PITTSBURGH — The New England Patriots had many, many issues in their 17-10 loss to the Pittsburgh Steelers, but if you want to point to one in particular that caused them to drop to 9-5 on the season, it would be penalties.
The Patriots were penalized 14 times for 106 yards. They committed five false starts, three offensive holding penalties, two defensive holding penalties, one offside, a delay of game, a defensive pass interference, an ineligible man downfield on a punt and an illegal formation.
Patriots quarterback Tom Brady seemed to be pleading with officials over the three holds. So, what did Brady see on those plays?
“I don’t know. I didn’t see them,” Brady said. “He said they’re trying to call those tighter. I don’t have the replay of them, so I don’t know how tight they are. Obviously, there is holding on every player in the NFL. That’s what we do. We hold. It’s just whether you get called or not. If they are calling it, then you just have to do a little bit less of it. That’s how you block. You hold. They’re holding, we’re holding.
“Sometimes they call them, sometimes they don’t. If they are calling them tight, then they’re calling them tight. I haven’t seen them. What do you guys think? Hard to say? That’s how I felt.”
The offensive line, which was a major strength for the Patriots early in the season, was to blame for six of the team’s 14 penalties. Right tackle Marcus Cannon committed a holding penalty and false start, left tackle Trent Brown had a holding penalty and false start, right guard Shaq Mason was flagged for holding and left guard Joe Thuney committed a false start.
“I don’t know what’s always to blame,” Cannon said. “I can only speak for myself, and the ones that I got, I have to have better technique and be more mentally tough.”
Thuney offered his own explanation.
“Just got to focus more,” Thuney said. “Just gotta be more detailed and lock in.”
Mason gave another vague explanation.
“Just not executing,” Mason said. “No one wants penalties. It goes on not executing our job.”
No one would blame crowd noise on the false starts.
“We play half our games on the road,” head coach Bill Belichick pointed out.
The Pittsburgh crowd didn’t seem particularly raucous from the press box.
“I mean we work on it so much,” Brady said. “I don’t think that’s surprising us. We just have to figure out how to not have those things. We will work on those.”
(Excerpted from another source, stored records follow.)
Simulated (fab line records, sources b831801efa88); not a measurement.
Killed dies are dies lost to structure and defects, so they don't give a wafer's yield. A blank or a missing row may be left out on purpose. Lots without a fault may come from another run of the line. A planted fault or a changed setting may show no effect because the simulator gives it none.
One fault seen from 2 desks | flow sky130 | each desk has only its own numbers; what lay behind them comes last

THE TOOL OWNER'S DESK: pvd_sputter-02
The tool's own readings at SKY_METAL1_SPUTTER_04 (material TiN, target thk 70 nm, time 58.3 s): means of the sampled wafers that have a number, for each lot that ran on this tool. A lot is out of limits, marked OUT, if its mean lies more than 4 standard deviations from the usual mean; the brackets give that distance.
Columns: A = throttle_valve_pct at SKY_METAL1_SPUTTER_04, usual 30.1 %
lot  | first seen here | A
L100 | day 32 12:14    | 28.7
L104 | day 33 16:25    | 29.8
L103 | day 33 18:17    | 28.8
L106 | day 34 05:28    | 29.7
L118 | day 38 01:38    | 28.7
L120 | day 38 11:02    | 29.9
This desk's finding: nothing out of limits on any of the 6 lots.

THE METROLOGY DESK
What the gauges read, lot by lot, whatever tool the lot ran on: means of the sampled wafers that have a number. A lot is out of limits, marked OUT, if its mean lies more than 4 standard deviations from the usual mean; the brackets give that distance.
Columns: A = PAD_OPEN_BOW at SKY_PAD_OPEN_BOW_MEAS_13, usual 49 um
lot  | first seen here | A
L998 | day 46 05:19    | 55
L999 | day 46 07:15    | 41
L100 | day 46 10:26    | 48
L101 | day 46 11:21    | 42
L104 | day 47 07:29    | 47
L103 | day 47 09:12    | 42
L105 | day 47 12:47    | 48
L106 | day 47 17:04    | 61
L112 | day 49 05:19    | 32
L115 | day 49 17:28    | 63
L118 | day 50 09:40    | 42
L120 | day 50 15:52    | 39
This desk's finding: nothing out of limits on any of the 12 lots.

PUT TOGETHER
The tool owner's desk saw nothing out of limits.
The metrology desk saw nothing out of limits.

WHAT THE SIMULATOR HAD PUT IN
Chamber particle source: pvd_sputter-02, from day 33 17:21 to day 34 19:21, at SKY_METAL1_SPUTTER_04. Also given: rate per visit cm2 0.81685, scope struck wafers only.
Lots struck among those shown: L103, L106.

So what was to blame for the penalties?
“We have to do a better job,” was all Belichick would say.
Wide receiver Julian Edelman committed two penalties himself — a false start and illegal formation on consecutive plays. Edelman also was responsible for one drop, according to Pro Football Focus.
Edelman was spotted barking at an official while coming off the field after the game.
“It was pretty frustrating,” Edelman said about the penalties. “You can’t come into a hostile environment like Pittsburgh — it’s a football town, good football team, well-coached — and expect to win when you have penalties. We’ll leave it at that.”
Edelman was asked if he felt the game was called tight.
“I have no comment on how it was called,” Edelman smartly said.
After all, NFL players are fined for criticizing officials.